Thursday, June 25, 2026

The Peak Before the Plateau


The Peak Before the Plateau

There is a difference between demonstrating a capability and possessing it.

A demonstrated capability says: this can be done, once, under exceptional conditions, with enough money, urgency, ingenuity and institutional force.

The military call it a raid.

An embedded capability says something quite different: this can now be done repeatedly, economically and without drama.

In military terms it's the follow-up invasion.

The first is a peak; the second is a plateau.

Apollo was the peak before the plateau. The United States placed men on the Moon not because lunar travel had become a natural extension of its economic and technological life, but because the state concentrated intense resources on a politically defined objective.

The result was magnificent, but brittle. Once the political pressure had subsided, the capability largely disappeared. America had proved that it could go to the Moon. It had not created a civilisation for which going to the Moon was normal or had a point.

The medieval cathedral has the same structure. A society of limited transport, low productivity and fragile institutions could still raise Chartres or Salisbury. Those stones really stood but the building was a vertical extrusion from a very narrow base: craft, faith, patronage and multi-century patience had been lifted far above the everyday productive forces of the society around it.

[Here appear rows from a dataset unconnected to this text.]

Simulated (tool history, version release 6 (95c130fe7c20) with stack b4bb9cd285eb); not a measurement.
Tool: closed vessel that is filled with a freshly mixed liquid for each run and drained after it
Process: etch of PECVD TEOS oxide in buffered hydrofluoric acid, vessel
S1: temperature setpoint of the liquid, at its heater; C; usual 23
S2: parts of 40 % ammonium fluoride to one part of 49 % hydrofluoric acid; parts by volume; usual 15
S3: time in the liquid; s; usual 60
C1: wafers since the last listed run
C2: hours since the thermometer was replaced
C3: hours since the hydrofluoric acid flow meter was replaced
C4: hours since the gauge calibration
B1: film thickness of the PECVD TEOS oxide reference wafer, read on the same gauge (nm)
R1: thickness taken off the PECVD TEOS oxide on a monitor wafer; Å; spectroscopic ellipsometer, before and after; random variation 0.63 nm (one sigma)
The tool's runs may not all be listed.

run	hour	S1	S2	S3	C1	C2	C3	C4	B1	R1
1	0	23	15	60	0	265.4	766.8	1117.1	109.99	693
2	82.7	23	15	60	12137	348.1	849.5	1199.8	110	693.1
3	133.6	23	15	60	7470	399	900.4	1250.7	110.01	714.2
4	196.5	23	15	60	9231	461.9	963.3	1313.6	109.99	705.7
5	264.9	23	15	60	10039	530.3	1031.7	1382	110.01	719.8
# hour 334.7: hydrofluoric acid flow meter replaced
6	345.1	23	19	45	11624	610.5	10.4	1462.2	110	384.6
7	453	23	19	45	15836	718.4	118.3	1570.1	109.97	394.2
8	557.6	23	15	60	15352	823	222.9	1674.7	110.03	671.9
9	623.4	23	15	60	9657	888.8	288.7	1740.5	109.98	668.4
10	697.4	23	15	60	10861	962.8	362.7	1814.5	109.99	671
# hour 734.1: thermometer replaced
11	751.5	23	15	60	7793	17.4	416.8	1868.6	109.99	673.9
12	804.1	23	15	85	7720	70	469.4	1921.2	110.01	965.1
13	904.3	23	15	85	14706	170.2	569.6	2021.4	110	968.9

The same thing can happen to a person.

When I first started fingerstyle lessons with Stewart, I had prior teenage familiarity with chords and playing lead breaks across the fretboard. But I had never attempted the intricate motions of thumb and fingers for fingerpicking.

As an experiment, Stewart gave me a Grade 3 fingerstyle piece.

It was impossible: my right hand was uncoordinated, the left hand - fretting the chord shapes - was always in the wrong posture. Eventually by obsessional perseverance I managed to get a passable performance. But it was not generalisable, it was a performance assembled by rote. 

Looking back now, after seven months of daily practice, I can deconstruct that hard piece into constituent skills, each of which I have internalised to some degree and which therefore transfers.

I now have a general capability: what was once a peak has become part of the plateau.

Spectacular achievements are often misleading, flattering our sense of possibility while concealing the conditions of their reproduction.

Some current projects have this character.

Artificial intelligence is perhaps the most obvious. Large language models already produce Q&A performances which look uncannily like high-intelligence. But many organisations trying to use them seriously discover that their data, processes, governance, incentives, systems integration and human judgement are just not ready.

Artemis, NASA's return to the Moon, is another. Its real problem is not whether astronauts can be landed there again - Apollo answered that. The question is whether lunar access can become sustained, repeatable and industrially normalised. That requires not another heroic spike, but a plateau of launch systems, landers, suits, habitats, logistics, finance and political patience.

(But China is driving the programme, not a sound business case).

Achievement peaks are seductive, fooling us that the future has already arrived. A peak can only be reached by intense and narrow focus; a plateau gets built by holistic organic development. Only the latter anchors real progress.